The strongest point in favor of reading Icebreaker, the first novel in the Interloper trilogy by Steven William Hannah, is also a warning. I started reading, and ten pages became 50. Within 60 pages, I knew I had to purchase the other two books in the trilogy. The book is wonderfully written. Hannah’s prose is rich and evocative, and his writing paints a wildly well-imagined universe full of complex characters. Icebreaker is a ceaselessly compelling journey, one which encompasses both simple survival and a deeper comprehension of Hannah’s larger world.

 Icebreaker is a Crawler--a huge, highly-armored transport vehicle suitable for travel between settlements in the post-Cataclysm world, where almost every human lives in perpetual fear of the Phenomenon. Some call it Gaia, or The Hell That Walks, and it has plunged our world into a fearsomely strange hellscape. The Phenomenon is a walking, moving storm of terraforming and terrifying power. Simply to see, hear, or perceive the Phenomenon risks Exposure, a fate much worse than death and far darker than insanity alone. 

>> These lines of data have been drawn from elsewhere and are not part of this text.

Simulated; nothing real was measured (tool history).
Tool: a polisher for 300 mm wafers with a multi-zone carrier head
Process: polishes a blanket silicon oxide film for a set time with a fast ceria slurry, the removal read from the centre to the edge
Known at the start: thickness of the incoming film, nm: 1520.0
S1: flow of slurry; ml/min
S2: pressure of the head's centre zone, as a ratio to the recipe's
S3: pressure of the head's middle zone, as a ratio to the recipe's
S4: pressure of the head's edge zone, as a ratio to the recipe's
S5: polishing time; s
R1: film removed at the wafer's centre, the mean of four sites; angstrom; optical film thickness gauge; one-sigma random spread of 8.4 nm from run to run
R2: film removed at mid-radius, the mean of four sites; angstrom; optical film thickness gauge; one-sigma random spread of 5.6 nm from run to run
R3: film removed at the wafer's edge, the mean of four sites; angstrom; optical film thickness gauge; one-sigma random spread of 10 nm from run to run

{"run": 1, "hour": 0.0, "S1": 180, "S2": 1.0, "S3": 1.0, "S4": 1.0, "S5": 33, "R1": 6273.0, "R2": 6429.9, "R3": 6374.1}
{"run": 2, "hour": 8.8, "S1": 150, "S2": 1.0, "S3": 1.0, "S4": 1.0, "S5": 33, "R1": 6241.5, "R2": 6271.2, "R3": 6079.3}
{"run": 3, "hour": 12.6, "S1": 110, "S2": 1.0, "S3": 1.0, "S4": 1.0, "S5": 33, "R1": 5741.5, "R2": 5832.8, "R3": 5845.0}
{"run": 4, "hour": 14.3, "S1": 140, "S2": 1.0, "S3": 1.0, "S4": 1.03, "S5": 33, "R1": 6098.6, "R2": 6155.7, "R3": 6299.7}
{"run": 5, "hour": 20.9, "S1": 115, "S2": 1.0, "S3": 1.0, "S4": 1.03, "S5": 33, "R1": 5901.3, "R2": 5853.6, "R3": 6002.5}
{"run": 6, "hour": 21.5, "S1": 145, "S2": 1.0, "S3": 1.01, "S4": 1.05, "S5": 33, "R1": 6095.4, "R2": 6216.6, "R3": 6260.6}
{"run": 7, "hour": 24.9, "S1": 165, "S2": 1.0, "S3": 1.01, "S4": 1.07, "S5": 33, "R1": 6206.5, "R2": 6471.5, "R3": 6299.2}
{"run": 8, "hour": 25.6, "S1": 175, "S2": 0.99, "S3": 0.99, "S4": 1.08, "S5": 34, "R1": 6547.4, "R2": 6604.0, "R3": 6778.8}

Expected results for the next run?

 Our protagonist, Bear--a rationalist and a committed scientist and researcher--finds himself joining the crew of Icebreaker to bring crucial information that could help this ragtag society understand and fight the Phenomenon to the capital settlement of Union City, all while his home settlement of Forgehead is under siege. The Phenomenon is coming, foreshadowed only by the strange and darkly vivid dreams shared by the settlement's inhabitants. Not only that, there’s a cult of religious fanatics loose in Forgehead: the self-described "Dreamers," whose goal is to see every human being put through the "test" of locking eyes with Gaia and trying to endure the nightmare experience. Only one in a thousand survive Exposure, and one of them--a fanatic who calls himself only "Messenger"--is hunting Icebreaker's crew. He considers them the most worthy and likely to survive Exposure and build a new world for the Dreamers, side-by-side with Gaia herself. 

 Bear is joined aboard the Crawler by Dusty, the warm, fierce and storied Captain of Icebreaker; Bee, a tough-as-nails, Valkyrian warrior who is also a committed Christian; Glass, an enormous, mysterious, and mostly-silent Gaian who has seen and survived much in his time as a member of the Icebreaker crew (and before that); and May, the adorable pre-Cataclysm artificial intelligence who steers the Icebreaker safely through the perilous landscape, but who cannot disclose her leagues of knowledge regarding the Phenomenon itself. Bear finds himself questioning his rationalist principles as well as the very laws that govern the living world.

Along for the ride, readers learn firsthand just how dark and damned the human experience can be.